Chair Sarah Perry on Sept. 8 said the committee would consider an ordinance authorizing the executive to enter into interlocal agreements for watershed-based salmon recovery in three King County water resource inventory areas. The committee voted unanimously to forward the ordinance to the full council with a due-pass recommendation.
The motion matters because the three agreements — for WRIA 7 (Snoqualmie and South Fork Skykomish), WRIA 8 (Lake Washington/Cedar/Sammamish) and WRIA 9 (Green/Duwamish and Central Puget Sound) — set the governance, funding and membership rules for local watershed forums charged with developing and implementing salmon conservation plans.
Brandy Parabella, Council Central Policy staff, told the committee the draft agreements update membership rules, expand the kinds of eligible parties, and move some membership details out of the interlocal agreement into memoranda of understanding. She said changes of note include allowing state and local agencies and special purpose districts to be eligible members; expanding tribes and special-purpose districts as eligible members; and moving specific stakeholder lists and some term limits into an MOU to provide more flexibility. Parabella said the WRIA 7 table would change timing for county review of the service provider from annual to every other year beginning in 2027.
John (regional partnerships unit supervisor, Water and Land Resources Division) explained county staff reach out to affected tribes and that, for WRIA 7, two tribes are dues-paying members. Vice Chair Quinn welcomed explicit inclusion of tribes in the eligible-members definition and said tribal participation is “vital.”
Parabella also reported partner participation levels reported in the staff packet: 6 of 8 partners had approved the WRIA 7 agreement at publication of the staff report; 27 of 28 partners had passed or signed WRIA 8; and 10 of 17 jurisdictions had signed WRIA 9.
Vice Chair Quinn moved the ordinance with a due-pass recommendation; the roll call showed four ayes and zero nos. By the committee vote, the item will be forwarded to the full council and placed on the council consent agenda.
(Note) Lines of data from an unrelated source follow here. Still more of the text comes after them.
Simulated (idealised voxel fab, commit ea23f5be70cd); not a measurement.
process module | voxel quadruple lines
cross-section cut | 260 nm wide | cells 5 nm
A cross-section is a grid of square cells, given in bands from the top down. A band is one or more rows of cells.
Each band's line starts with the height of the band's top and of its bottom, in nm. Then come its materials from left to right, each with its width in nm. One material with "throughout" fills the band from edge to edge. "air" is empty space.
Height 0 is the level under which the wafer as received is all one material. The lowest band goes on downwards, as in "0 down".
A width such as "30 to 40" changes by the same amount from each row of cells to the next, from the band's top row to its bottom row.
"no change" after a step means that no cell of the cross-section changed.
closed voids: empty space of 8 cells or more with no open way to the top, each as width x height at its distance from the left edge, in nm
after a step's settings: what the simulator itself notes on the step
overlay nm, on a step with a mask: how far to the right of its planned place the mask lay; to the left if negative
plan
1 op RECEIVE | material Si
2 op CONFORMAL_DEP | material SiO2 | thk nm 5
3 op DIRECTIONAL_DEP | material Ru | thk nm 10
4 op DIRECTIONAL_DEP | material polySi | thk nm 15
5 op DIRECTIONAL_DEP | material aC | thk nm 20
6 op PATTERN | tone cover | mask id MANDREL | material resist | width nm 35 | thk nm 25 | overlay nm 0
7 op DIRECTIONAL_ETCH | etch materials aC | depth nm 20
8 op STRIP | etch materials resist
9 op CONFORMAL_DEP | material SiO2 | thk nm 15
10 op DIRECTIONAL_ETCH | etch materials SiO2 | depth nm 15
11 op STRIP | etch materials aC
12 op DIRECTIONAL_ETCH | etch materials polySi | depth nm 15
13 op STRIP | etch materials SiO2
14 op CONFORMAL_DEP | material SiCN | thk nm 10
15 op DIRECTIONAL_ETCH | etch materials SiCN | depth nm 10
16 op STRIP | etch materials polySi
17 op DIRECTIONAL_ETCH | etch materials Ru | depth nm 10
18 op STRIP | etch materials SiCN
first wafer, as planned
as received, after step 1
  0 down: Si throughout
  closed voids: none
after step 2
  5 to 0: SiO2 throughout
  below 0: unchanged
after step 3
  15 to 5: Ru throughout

The ordinance and the revised interlocal agreement templates in the staff packet describe anticipated expenditures funded from surface-water management fees and grants, and include projections assuming a 3% annual increase. Parabella said executive staff do not anticipate future revenue shortfalls for the grant sources listed in the packet. The agreements retain provisions for how parties join and how funding and service-provider reviews are handled.
The committee did not adopt further amendments in committee; the matter now proceeds to the full council for final action.